CONVEX MIRROR
Intimacy & extimacy
Every European music listener has probably experienced once the medieval gothic cathedral as a space at some point, as an overwhelming experience.
The expanse, height and spatial sound as a physical sensation may perhaps be compared to the starry sky that we all are allowed to contemplate on moonless nights. A kind of insatiable wonder appears within us.
The distance resembles the apparent distance to God, the Great Consciousness.
And yet we may be overcome, at the same time, by a feeling of intimacy, of a familiar infinity that is perhaps also revealed in our own intimacy. Time and time again, we recognise ourself when waking up in the morning. An infinite neverending intimacy.
The oversized space of the house of God, the sky of stars, becomes a protective and at the same time permeable membrane, where intimacy with ourselves or with God, with the miracle of life, with the great unity of all being finds its place, protected as in a chamber where prayer or meditation is practiced before going to sleep or after.
Intimacy in the midst of extimacy.
Extimacy despite intimacy.
However, the ‘time of the cathedrals’ is also the time of intimate chambers where chanson and love lyrics resound.
Whether it is mundane love or religious love that is offered, it is not separated by the four narrow walls.
The window allows a view out into the starry sky. Into the universe.
Into the infinite expanse, size, height and inseparable wholeness.

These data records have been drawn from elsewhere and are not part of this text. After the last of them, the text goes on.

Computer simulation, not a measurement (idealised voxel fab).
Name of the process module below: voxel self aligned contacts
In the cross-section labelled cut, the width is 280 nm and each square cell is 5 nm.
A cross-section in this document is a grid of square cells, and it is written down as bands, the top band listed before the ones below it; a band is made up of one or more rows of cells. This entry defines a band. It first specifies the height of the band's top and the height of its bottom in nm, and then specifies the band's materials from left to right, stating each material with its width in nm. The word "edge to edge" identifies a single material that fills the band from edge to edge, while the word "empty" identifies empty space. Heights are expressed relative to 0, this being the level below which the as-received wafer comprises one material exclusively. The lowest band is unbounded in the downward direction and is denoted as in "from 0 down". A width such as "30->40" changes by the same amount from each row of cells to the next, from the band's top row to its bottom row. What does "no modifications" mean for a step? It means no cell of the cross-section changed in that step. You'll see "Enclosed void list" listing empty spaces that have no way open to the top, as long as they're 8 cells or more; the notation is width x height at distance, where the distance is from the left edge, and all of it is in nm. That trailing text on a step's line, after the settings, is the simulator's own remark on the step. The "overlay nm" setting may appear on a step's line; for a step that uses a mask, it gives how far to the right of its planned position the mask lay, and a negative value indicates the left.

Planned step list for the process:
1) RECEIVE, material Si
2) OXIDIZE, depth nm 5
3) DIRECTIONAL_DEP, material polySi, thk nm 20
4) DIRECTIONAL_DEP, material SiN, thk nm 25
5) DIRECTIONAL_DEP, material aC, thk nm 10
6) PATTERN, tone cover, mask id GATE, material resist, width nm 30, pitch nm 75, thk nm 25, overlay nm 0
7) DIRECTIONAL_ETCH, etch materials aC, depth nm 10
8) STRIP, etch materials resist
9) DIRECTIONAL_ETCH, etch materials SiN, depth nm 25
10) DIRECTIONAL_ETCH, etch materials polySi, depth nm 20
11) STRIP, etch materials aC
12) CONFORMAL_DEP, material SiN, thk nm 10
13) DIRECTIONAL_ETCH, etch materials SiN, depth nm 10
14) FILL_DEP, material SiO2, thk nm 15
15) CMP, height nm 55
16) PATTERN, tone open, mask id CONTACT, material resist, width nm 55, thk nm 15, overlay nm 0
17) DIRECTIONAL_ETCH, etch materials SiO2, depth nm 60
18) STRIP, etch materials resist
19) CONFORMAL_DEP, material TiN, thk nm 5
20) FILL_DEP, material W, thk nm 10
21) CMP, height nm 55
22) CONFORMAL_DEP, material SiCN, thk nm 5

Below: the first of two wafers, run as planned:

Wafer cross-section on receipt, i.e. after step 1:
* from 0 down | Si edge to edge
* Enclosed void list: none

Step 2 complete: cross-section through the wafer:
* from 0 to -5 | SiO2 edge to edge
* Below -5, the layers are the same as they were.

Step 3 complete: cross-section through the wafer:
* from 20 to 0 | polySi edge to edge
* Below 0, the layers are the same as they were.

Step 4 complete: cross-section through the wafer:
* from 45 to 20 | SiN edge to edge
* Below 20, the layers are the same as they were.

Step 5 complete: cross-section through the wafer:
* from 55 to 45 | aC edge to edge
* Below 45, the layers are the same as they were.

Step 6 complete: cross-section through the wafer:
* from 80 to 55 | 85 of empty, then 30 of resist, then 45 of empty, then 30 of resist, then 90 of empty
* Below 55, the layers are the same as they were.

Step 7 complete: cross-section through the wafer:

The Convex Mirror, which can be recognised in Van Eyck’s Arnolfini Wedding Painting 1434 and in Robert Campin’s Triptych of Cologne’s Heinrich von Werl, allows the narrow space to be seen in its entirety. The incredible accuracy in perspective and detail are probably due to an achievement of the science of optics, the mirror lens. If you compare Campin’s paintings with the refined draperies, the photo-like portraits, or the chandelier in van Eyck’s convex mirror with Giotto’s paintings from around 1310, you immediately realise that a technical achievement is making way for new spaces. Are they more intimate spaces? Are they achievements or merely spaces that allow us to experience things differently?
Perhaps something similar happens in music. The Convex Mirror opens up more detailed listening. Perhaps more intimate listening? Writing becomes more virtuosic, like the draperies of Campin and others at the beginning of the 15th century.
A mantra of light, the convex mirror, which reflects the unheard-of vastness of the music of the extimacy of Cathedrals, and the intimacy, the closeness of the chanson, not as a contrast but as «an inseparable whole».
The music here perhaps becomes a ‘Space as a Membrane’: sonic ‘Klangrausch’ like the enumeration of a hundred saints in a litany, or the poetic epic world of subtlety, the chanson.
Separate and yet permeable.
Intimacy versus extimacy.

In the paintings we often see two people with ‘a text’ or ‘names’ and two other people without names, unknown, in the background, in the convex mirror or, as in the ‘Last Supper’ by Bouts, in a wooden window frame on the left (here we see two other men in the foreground above the ‘Narrative of Jesus and the Twelve Disciples’: on the left the leader of the ‘Brotherhood’ in Leuven, whose Dierik Bouts commissioned the painting, and on the right the painter D. Bouts himself. Similar to Van Eyck, who signs his own presence with the words «1434 J. Van Eyck fuit hic», or Johannes Ciconia at the end of his motet «O felix templum jubilae», and Nicolaus Zaccharie at the end of his motet «Plebs fidelis» leaves his signature musically
The two figures in the foreground could stand for the two different lyricised first lines of DuFay’s or Dunstaple’s etc. typical isorhythmic motets of this period, and the background or mirror figures for the two lower unlyricised parts. a.s.